WASHINGTON — President Joe Biden on Tuesday condemned a “ferocious surge of antisemitism” in the United States following the Oct. 7 Hamas attack against Israel and said people were already forgetting the deadliest day for Jews since the Holocaust.

Speaking at the U.S. Holocaust Memorial Museum’s Days of Remembrance, Biden tied the anti-Jewish sentiment that led to the Nazi effort to exterminate Jews directly to Oct. 7.

“This ancient hatred of Jews didn’t begin with the Holocaust,” he said. “It didn’t end with the Holocaust, either.”

For Biden, a self-described Zionist, the speech was a clear assertion of his support for Jewish Americans as he struggles to balance his support for Israel with increasingly forceful calls for the protection of civilians in the Gaza Strip.

Biden’s address also comes as protests against Israel’s war in Gaza roil college campuses, with students demanding that the Biden administration stop sending weapons to Israel. In some cases, the demonstrations have included antisemitic rhetoric and harassment targeting Jewish students.

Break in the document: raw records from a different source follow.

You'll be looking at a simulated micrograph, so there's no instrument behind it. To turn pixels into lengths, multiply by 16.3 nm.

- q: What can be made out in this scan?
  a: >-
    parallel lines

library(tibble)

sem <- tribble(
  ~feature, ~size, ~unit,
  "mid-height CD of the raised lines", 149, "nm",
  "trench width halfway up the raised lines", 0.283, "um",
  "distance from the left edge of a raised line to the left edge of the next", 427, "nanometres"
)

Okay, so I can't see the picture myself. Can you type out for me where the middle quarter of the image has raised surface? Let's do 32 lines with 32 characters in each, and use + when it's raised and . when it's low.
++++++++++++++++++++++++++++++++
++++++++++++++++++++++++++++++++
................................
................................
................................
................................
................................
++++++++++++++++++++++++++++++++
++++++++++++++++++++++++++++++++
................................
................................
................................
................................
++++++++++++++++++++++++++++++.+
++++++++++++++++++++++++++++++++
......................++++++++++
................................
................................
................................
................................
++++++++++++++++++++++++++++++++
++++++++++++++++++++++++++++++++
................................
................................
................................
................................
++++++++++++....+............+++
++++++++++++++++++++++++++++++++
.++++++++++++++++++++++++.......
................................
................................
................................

“I understand people have strong beliefs and deep convictions about the world,” the president said. But, he added, “there is no place on any campus in America, any place in America, for antisemitism or hate speech or threats of violence of any kind.”

Biden also denounced attempts to minimize the Hamas attacks, which killed 1,200 people in Israel and sparked a war that has killed an estimated 34,000 people in Gaza.

“Now here we are, not 75 years later, but just 7 1/2 months later, and people are already forgetting,” Biden said. “They are already forgetting. That Hamas unleashed this terror. It was Hamas that brutalized Israelis. It was Hamas who took and continues to hold hostages.

“I have not forgotten, nor have you,” he said.

Jewish groups have been pressuring the administration to take firmer policy steps to combat antisemitism on college campuses, in particular. On Tuesday, the Biden administration fulfilled some of those requests.

The Education Department’s Office for Civil Rights released new guidance to every school and college outlining examples of antisemitic discrimination.